Some of us brave souls waited perched atop Port-a-Potties. Others debated whether Lynne Cheney and Laura Bush were truly evil enough to deserve being heckled when their faces appeared on the giant “jumbotron” screen or if they’d just picked the wrong men at the wrong time. One high-schooler tirelessly solicited the crowd: “Since there’s nothing else to do, let’s do the Wave!”

Some of us, to be honest, weren’t all that willing to wait. One of my busmates from Yale explained on the ride back to New Haven that, even though he had a ticket to the Inauguration, to the holy center of the holiest of events, where viewers had a direct line of vision to Obama himself, it wasn’t worth figuring out which of a dozen lines he was supposed to stand on in twenty-degree weather. “We just watched it from inside an Irish pub with a bunch of Hill staffers,” he said. “They were pretty much on the same page as us. We drank Irish car bombs and booed when Dick Cheney came on.”

Some of us were all too willing to
wait. My buddy-for-the-day, Rachel, and I walked past a line half a mile long, five people wide, snaking through a tunnel that passed under the Mall. We speculated on why everyone was so orderly, considering that they literally could not see the light at the end of the tunnel. “I guess there’s a low douchiness quotient today,” we decided. As we later found out, most of these people—who had tickets which happened to be labeled “purple”—nearly rioted because they never made it out of the infamous Purple Tunnel of Doom in time for the ceremony.

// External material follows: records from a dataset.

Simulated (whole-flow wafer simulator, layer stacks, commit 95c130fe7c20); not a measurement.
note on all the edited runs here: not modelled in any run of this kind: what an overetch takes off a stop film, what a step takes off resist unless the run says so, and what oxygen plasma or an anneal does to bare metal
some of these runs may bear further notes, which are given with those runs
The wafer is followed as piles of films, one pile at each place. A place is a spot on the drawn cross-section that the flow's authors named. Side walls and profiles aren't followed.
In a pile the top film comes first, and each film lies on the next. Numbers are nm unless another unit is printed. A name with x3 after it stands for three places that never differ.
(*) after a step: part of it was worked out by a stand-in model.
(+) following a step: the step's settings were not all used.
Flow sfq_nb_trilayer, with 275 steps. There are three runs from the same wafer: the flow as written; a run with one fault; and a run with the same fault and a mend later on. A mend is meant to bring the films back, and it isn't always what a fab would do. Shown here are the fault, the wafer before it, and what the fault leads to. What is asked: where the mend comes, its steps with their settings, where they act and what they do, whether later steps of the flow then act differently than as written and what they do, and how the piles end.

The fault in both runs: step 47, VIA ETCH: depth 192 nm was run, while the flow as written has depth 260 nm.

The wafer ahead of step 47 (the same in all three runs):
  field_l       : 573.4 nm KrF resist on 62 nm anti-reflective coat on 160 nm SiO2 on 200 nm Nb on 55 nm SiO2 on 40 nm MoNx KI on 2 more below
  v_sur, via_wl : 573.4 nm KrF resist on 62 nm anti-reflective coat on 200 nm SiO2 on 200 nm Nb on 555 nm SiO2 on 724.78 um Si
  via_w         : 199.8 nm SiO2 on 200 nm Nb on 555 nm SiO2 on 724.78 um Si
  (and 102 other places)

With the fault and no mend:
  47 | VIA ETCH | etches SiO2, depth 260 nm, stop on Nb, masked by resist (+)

But I was the Goldilocks of waiting. I waited for the bus to pick us up from New Haven at 2 a.m., and for the driver to find his way back onto the right highway after getting lost somewhere in Maryland. I waited for Rachel, whom I’d never spoken to before, to laugh at a single one of my jokes throughout ten hours spent standing in the cold. I waited until that guy twenty feet in front of me tilted his head the other way so I could see the jumbotron while the president took the oath. I’d waited a long time for this; I could wait a little more.